Why Equal Pay for Women Would Benefit the U.S. Economy
On average, women do not receive equal pay for doing the same jobs men do. Not only should women receive fair pay because they deserve it, but because it would be good for the U.S. economy. Consider this: 42 percent of women are their families’ sole or primary source of income and women contribute 43 percent of the gross national product.
Women Spend More Money Than Men, Thereby Sustaining the Economy
According to a study in part conducted by WomenCertified, a women’s consumer advocacy and retail training organization, women spend $4 trillion annually, accounting for 83 percent of all U.S. Consumer spending – or, an astounding two-thirds of the nation’s gross national product.
Some say those figures are even higher. According to the most recent figures form Nielsen Consumer, the collective power of a woman's wallet range from $5 trillion to $15 trillion spent annually. In fact, according to recent figures, women buy over 50 percent of goods that some might consider "men's" products, such as video games and other electronics, cars, and tools for DIY home and garden.

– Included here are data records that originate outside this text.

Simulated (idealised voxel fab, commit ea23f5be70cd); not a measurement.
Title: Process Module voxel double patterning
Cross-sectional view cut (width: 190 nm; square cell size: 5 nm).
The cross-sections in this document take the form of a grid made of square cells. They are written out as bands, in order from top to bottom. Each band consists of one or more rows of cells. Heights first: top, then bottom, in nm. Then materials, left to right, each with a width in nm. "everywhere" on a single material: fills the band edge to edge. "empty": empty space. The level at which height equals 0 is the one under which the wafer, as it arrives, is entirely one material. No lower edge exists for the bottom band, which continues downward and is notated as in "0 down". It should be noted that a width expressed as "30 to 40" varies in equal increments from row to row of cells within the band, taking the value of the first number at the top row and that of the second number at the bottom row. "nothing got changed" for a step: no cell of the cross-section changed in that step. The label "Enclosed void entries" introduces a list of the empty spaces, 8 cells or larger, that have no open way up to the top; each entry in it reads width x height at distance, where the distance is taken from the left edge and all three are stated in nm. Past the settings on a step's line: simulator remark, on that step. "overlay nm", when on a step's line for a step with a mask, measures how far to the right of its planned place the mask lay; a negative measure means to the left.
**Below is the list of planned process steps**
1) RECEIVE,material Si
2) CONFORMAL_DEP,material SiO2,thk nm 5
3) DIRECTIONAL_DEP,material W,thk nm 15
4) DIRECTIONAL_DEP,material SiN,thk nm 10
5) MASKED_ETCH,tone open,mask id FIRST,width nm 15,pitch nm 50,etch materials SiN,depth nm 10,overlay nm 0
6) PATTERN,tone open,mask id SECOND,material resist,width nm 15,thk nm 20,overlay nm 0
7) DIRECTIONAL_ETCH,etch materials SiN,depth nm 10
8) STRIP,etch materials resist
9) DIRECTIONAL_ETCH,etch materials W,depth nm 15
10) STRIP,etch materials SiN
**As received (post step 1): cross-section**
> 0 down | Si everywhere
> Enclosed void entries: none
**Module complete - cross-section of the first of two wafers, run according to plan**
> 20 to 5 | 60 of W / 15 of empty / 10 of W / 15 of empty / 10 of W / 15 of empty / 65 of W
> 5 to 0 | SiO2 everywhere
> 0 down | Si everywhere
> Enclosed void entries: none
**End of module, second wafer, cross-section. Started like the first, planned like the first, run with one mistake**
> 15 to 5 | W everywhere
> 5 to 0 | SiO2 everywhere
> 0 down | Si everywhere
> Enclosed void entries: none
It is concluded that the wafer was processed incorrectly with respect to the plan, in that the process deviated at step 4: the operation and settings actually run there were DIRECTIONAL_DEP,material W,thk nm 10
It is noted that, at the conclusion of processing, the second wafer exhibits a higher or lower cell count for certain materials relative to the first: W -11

Time Line of Legislation Affecting Women’s Pay
In 1963, President John Kennedy signed the Equal Pay Act. But this law has been ineffective. According to Dawn Rosenberg McKay, Guide to Career Planning:
"Employers do not always abide by the Equal Pay Act of 1963 or by the other laws that require equal pay for equal work. In Fiscal Year 2006 (October 1, 2005 to September 30, 2006), the Equal Employment Opportunity Commission (EEOC) received 861 complaints about wage discrimination, which included accusations of employers violating the Equal Pay Act, Title VII of the Civil Rights Act, the Age Discrimination in Employment Act and the Americans With Disabilities Act (Charge Statistics: FY 1997 through FY 2006."
In 2007 Barack Obama introduced the Fair Pay Restoration Act; it was defeated in the Senate (John McCain did not show up for the vote).
In 2007 the Lilly Ledbetter Fair Pay Act of 2007 was introduced. Obama supported the bill, McCain voted no. The Bill has passed the Senate.
- The Fair Pay Restoration Act
- The Lilly Ledbetter Fair Pay Act of 2007
- Why Did John McCain Vote Against Equal Pay?
We Underpay Women for the Same Jobs Men Perform
The wage gap between men and women is narrowing by less than half a percent per year. Add inflation and the increased cost of living and women are doing worse, not better since equal pay laws were enacted.
- In 2018, all women combined earned only 80 cents for every dollar earned by men. One new study by The Women's Institute for Policy Research found that amount isn't exactly accurate. The study cites it much less--49 percent.
- African American women earn only 61 cents on the dollar earned by men.
- Hispanic American women earn only 54 cents on the dollar earned by men.
According to the Katherine Lewis, Guide to Working Moms, the above statistics are may be actually worse:
"Government statistics show that women are paid only 77 cents for each dollar earned by men. But Moms Rising says that crunching the numbers reveals an even grimmer situation: women “earn 10% less than their male counterparts; mothers earn 27% less; and single mothers earn between 34% and 44% less.”
Failing to provide equal pay to deserving women not only hurts women and their families, it also hurts the U.S. economy.